Summary: David's treatment of Saul's son, Mephibosheth, is an example of why we should be thankful for God's grace.
Grateful for Grace
Sally tells this true story: I heard the door open and slam shut at the back of the church. An exasperated
young man looked around briefly and then sat next to me. "Sorry I'm late!" he offered with no explanation.
I wondered: Who is this stranger anyway?
My mother had been buried the week before in our family plot in another state. Now, we were having a
memorial service for friends here where she had been living with me the last two years. In a few minutes,
the young man leaned over and whispered: "Why do they keep calling her 'Margaret'?"
"Because that's her name!"
"No," he insisted. "Her name is Mary Peters."
"I'm sorry, but this is a service for Margaret Browning!"
"Isn't this the Lutheran church?"
"No, the Lutheran church is across the street."
"I believe you're at the wrong funeral, sir!" I couldn't help myself: This whole crazy scenario bubbled up
inside me and came out as laughter. As I cupped my hands over my face, hoping it would be interpreted as
sobs, I peeked at the bewildered man beside me.
He was laughing, too!
At the final "Amen," we darted out a side door and across the street, but the hearse had already pulled out.
He said his name was Rick; and since he had missed his aunt's funeral, he owed me a cup of coffee and an
That afternoon began a lifelong friendship with this man who attended the wrong funeral, but was in the
right place. This past June we celebrated our twenty-second wedding anniversary! Whenever anyone asks
us how we met, Rick tells them, "Her dead mother and my dead Aunt Mary introduced us! Ours was a
marriage made in Heaven."
Husbands and wives ought to be best friends, but the Bible does not discourage same-sex friendship. Even
today, middle-eastern people are not hesitant to showtheir love to others of the same sex by hugging and
kissing on the cheek when they meet. Many American men feel it's unmacho to hug other men. Yet, the
Bible promotes a wholesome bond between friends. Several verses in Proverbs say, "A friend loves at all
times....(As) perfume rejoice the heart, so does the sweetness of a man's friend....As iron sharpens iron, so a
man sharpens the character of his friend."

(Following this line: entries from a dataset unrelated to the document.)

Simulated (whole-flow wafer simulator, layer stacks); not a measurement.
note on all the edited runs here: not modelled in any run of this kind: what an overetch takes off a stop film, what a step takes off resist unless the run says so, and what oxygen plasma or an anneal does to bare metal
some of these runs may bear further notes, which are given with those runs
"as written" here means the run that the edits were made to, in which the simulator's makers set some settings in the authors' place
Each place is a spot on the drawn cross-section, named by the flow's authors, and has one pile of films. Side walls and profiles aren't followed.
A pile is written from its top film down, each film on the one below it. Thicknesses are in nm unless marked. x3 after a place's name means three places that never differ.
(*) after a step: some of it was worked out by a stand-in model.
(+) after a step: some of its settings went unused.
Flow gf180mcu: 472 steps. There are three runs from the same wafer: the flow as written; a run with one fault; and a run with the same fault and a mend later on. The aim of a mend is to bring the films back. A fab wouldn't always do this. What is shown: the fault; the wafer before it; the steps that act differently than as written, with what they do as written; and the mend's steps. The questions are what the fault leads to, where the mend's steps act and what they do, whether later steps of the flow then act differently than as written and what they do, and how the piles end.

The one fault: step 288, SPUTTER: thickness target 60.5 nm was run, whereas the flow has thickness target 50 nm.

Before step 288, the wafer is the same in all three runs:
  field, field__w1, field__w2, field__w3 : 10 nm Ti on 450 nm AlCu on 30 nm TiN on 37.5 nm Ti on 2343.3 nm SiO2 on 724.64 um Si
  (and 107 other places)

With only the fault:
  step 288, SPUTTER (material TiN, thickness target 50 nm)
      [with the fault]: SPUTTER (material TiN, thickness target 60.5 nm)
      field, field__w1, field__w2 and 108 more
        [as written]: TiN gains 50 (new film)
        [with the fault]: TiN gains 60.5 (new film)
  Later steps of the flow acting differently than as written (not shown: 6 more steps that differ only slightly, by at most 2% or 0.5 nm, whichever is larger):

It's only when same-sex relationships become carnal and break God's laws for purity that the Bible calls
those relations immoral. God's plan is for heterosexual homes to propagate the race and exemplify the
standards of his Word. However, the Bible gives us some beautiful accounts of women loving women. One of
our favorite wedding passages was spoken between two women when Ruth said to Naomi, "Entreat me not
to leave thee nor to return from following after thee; for whether thou goest I will go." First and Second
Samuel also record a beautiful friendship between two men, David and Jonathan. Let me use their example
at this Thanksgiving season to remind us to be "Grateful for Grace," which is the title of this sermon. Look
at my text in 2 Samuel 9:1-8.
To learn why David was anxious to help Jonathan's son, we need to review what 1 Samuel tells us about
David's friendship with Jonathan. When David was a young man, maybe 14-16 years old, he was
summonsed frequently to come and play his harp to help King Saul relax. While still a young man, David
made a name for himself as a warrior by killing the giant, Goliath. After that, Saul invited David to be his
personal armor-bearer, eventually making David a captain in the army and later giving him one of the
King's daughters to marry.
During this time, David met Jonathan, King Saul's son. They were close to the same age and were both
soldiers in Saul's army. They became such close friends that 1 Samuel 18 says their souls were knit together
and they loved each other as their own souls. These verses record a covenant they made. Although we're
not told the details, supposedly they promised to always befriend each other. Jonathan was wise with
enough spiritual insight to see that David was more popular with the people than Saul and his children were.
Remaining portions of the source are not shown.